Troy Benjegerdes wrote:
It should have essentially zero overhead when properly configured, and
when its not doing anything fancy. I don't think these performance
problems are fundamental.
Don't think, benchmark :) There are a ton of non-obvious reasons one
approach might seem just fine but really suck. (cache alignments, tlb
misses, ctx switch overhead)
One step ahead of you. Thats how I found out about the floating point
resampling...
The reason I think that the performance overhead will be negligible is
that it should be using shared memory to pass the data around, and it
should never actually copy / touch the audio data inside of pulseaudio
unless it hits a hardware / alsa limitation. We can crank up the buffer
size (and latency) if things like context switches cause trouble... At
any rate, we can't measure anything until we get rid of the floating
point resampling...
For power and performance reasons on a cell phone, I think anything a
sound server does would be much better done in the kernel-level ALSA
drivers. The only downside I can see to this approach whether the
in-kernel bluetooth audio drivers are any good.

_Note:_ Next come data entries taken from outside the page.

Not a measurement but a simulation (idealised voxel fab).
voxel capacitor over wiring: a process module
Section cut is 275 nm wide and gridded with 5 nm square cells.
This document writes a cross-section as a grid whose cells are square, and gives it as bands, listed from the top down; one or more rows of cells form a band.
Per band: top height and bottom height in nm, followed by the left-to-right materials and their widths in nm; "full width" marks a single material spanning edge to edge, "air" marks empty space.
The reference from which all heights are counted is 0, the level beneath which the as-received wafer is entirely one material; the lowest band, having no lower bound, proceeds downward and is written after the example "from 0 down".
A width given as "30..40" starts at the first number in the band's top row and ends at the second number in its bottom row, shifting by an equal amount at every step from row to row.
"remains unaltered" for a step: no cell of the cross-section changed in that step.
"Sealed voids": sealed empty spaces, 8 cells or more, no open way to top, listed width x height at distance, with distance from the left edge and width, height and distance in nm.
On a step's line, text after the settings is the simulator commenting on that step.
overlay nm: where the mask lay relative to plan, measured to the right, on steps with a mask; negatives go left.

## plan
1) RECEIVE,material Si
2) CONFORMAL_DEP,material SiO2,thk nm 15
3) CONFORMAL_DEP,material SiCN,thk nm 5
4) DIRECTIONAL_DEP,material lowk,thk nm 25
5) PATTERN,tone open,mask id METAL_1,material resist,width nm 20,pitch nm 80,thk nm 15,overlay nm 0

Kernel-level software resampling should be just as expensive as
userspace resampling... Pulseaudio does seem to do some soft-realtime
stuff and adds a bit of device transparency.
Last I tried bluetooth-audio on my laptop I had to run a userspace
daemon.
I have no idea what would happen with Alsa if you tried to transfer a
call between the speaker and the bluetooth set. I think pulseaudio can
handle this sort of thing correctly.
All my whining aside, seamless speaker->bluetooth handoff seems to be a
'must-have' feature. Although I would like to hear a good reason why the
kernel shouldn't be in charge of that.
Well, it's kind of a user space thing, since they're two different
(unrelated) devices. Also, pulseaudio can hand off audio over the
network, and supports some sophisticated audio processing stuff that
probably shouldn't live in the kernel...
On the other hand, for all I know, ALSA or some simple hack may be able
to handle the bluetooth thing...
Speaking of which.. do we have any way to measure the power consumption
of playing a reference .ogg file without special hardware? Are the
built-in battery charge management counters good enough?
Good question. :) Also, pulseaudio may be preventing the sound card and
cpu from falling asleep, even when no sounds are being played. From
what I can tell, it's been configured to never go idle.